One of her instructors in fashion has told her that the crisp black curls she combs close around her face are ‘not the thing’, but she replies drily and with coarse but endearing wit, ‘They’ll always pass muster when they are done up with bank-notes.’

From the first we are aware that Miss Dunstable is very unlikely to marry anyone in Doctor Thorne. She is too clever to be caught by Honourable Georges or entrapped by their mothers. In fact, she will find a husband in the next Barsetshire novel. Trollope himself, scorning a mystery, would probably have revealed her future destiny at, say, Mary’s wedding, had he then thought of it. The reader is driven to conclude that he paired these two off because he needed a mate for each and could find no other incorruptible husband for Miss Dunstable nor a sufficiently clever, generous and jolly wife for his middle-aged hero. For it is Dr Thorne himself that she marries in Framley Parsonage.

Another family has climbed from rags to riches, and Sir Louis, the Scatcherds’ son, is the third in that trio of heirs to the self-made. Brash and vulgar, incapable of opening his mouth without uttering solecisms, he is a brilliantly convincing creation. As each appearance of his is heralded, the reader reacts with exactly that embarrassed recoil experienced in life when we are about to encounter someone known for his gross behaviour and tactless speech. It is as if the diminudve, drink-sodden Sir Louis were an actual acquaintance and our identification with the doctor or Mary or the donnish, delicate-minded Mr Oriel absolute:

‘A very nice girl, Miss Beatrice; very nice.’

Now Mr Oriel was a modest man, and when thus addressed as to his future wife, found it difficult to make any reply.

‘You parsons always have your own luck,’ said Sir Louis. ‘You get all the beauty, and generally all the money, too. Not much of the latter in this case, though – eh?’

Writing in the happiest period of his career, Trollope was a long way from the darker time of the late sixties and seventies that saw the novels in which even he could be cynical and pessimistic. But since he attempted always to paint a true picture of life as it was, since he was a serious novelist, he could not leave out those facts and events which were the ugly underside of his age. Hateful as Sir Louis is, we are not allowed to forget the example he has had before him during his youth and adolescence; nor does Trollope gloss over the young man’s unfortunate infancy. One is driven to wonder what the psychiatrists of later ages would have had to say about the prospects of a child deprived of his own mother’s milk so that she, in desperate want, could serve as wet-nurse to the Greshamsbury heir.

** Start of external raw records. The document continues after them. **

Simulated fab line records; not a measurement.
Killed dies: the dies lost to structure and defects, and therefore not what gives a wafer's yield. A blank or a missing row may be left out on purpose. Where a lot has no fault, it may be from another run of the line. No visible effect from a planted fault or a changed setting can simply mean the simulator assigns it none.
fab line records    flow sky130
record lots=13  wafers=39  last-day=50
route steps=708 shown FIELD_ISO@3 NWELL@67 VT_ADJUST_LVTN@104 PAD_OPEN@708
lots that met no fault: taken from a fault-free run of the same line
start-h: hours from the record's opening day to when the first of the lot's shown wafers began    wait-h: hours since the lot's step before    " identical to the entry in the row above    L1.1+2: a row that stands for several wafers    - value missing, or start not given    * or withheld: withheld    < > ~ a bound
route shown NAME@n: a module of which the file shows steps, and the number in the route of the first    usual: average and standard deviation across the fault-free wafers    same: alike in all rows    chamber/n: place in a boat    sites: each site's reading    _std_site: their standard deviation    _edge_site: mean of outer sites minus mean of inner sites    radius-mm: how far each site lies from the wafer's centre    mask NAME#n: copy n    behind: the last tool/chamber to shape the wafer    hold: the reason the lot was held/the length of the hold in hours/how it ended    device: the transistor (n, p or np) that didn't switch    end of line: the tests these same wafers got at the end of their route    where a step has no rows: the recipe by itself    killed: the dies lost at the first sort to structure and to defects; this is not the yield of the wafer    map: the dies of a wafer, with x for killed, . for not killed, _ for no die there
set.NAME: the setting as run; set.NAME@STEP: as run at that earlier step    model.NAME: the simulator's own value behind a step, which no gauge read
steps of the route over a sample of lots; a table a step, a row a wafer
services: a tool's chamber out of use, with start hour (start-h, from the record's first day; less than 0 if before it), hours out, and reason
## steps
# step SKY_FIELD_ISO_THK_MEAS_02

It is no surprise that Sir Louis grows up with a chip on his shoulder, a determination to be taken for as good a gentleman as any of them, with as good a right to a ladylike wife, and a predilection for steering the conversation along the lines of his own abundant wealth and the impecuniosity of others. Sir Roger, his father, has ruined his health with brandy, but the son’s tipple, curiously – or perhaps not curiously – for the times, seems to be liqueurs. Though destined to the young and unmarried and to make way for Mary’s inheritance, Sir Louis has his own heirs in his creator’s subsequent fiction. Lucius Mason of Orley Farm has much in common with him, and Felix Carbury of The Way We Live Now is another parallel, corrupt, self-indulgent, indifferent to the anxiety of an affectionate mother, incurably idle. But of all of them only Louis Scatcherd is pathetic; only he succeeds in winning the reader’s sympathy by the waif-like quality he retains until the very end, so that in the midst of his brutish degradation it is ultimately the neglected baby, driven from his mother’s breast, that we see. ‘I do wish to do what’s right – I do, indeed,’ he tells the doctor. ‘Only, you see, I’m so lonely. As to those fellows up in London, I don’t think that one of them cares a straw about me.’

If The Warden and Barchester Towers, in their different ways, have promotion and disappointed hopes as their theme, the third novel in the sequence is about marriage and money. The cast of characters is not large, but among them are three married couples and three who are engaged. Trollope, himself a happily married man, looked on marriage as a state to which all right-thinking people should aspire, but at the same time he seems to have seen it as more a duty than a pleasurable or even idyllic style of life. He calls marriage the ‘bread and cheese’ of love. It is almost as if he saw it as a job of work, to be entered into as a career.’ Trollope habitually treats the period of engagement as happier than that which follows it and one that the girl at least would wish to be indefinitely prolonged. ‘Yes, very pleasant; very happy,’ says Beatrice Gresham to Mary. ‘But, Mary, I am not at all in such a hurry as he is.’ Men feel sexual desire; women apparently do not; and marriage has the curious property of transmuting the male nature into something transcendently spiritual.

Of the three engagements here described that of Caleb Oriel and Beatrice best conforms to the Trollopian ideal. Frank and Mary, after all, though privately regarding themselves as bound to each other, scarcely have their engagement sanctioned by society before finding themselves married. As to Augusta’s projected alliance with Mr Moffat, her brother – with his robust ideas of demonstrative love – is disappointed by the insipid manner of the lovers’ greeting. He expects them to rush into each other’s arms.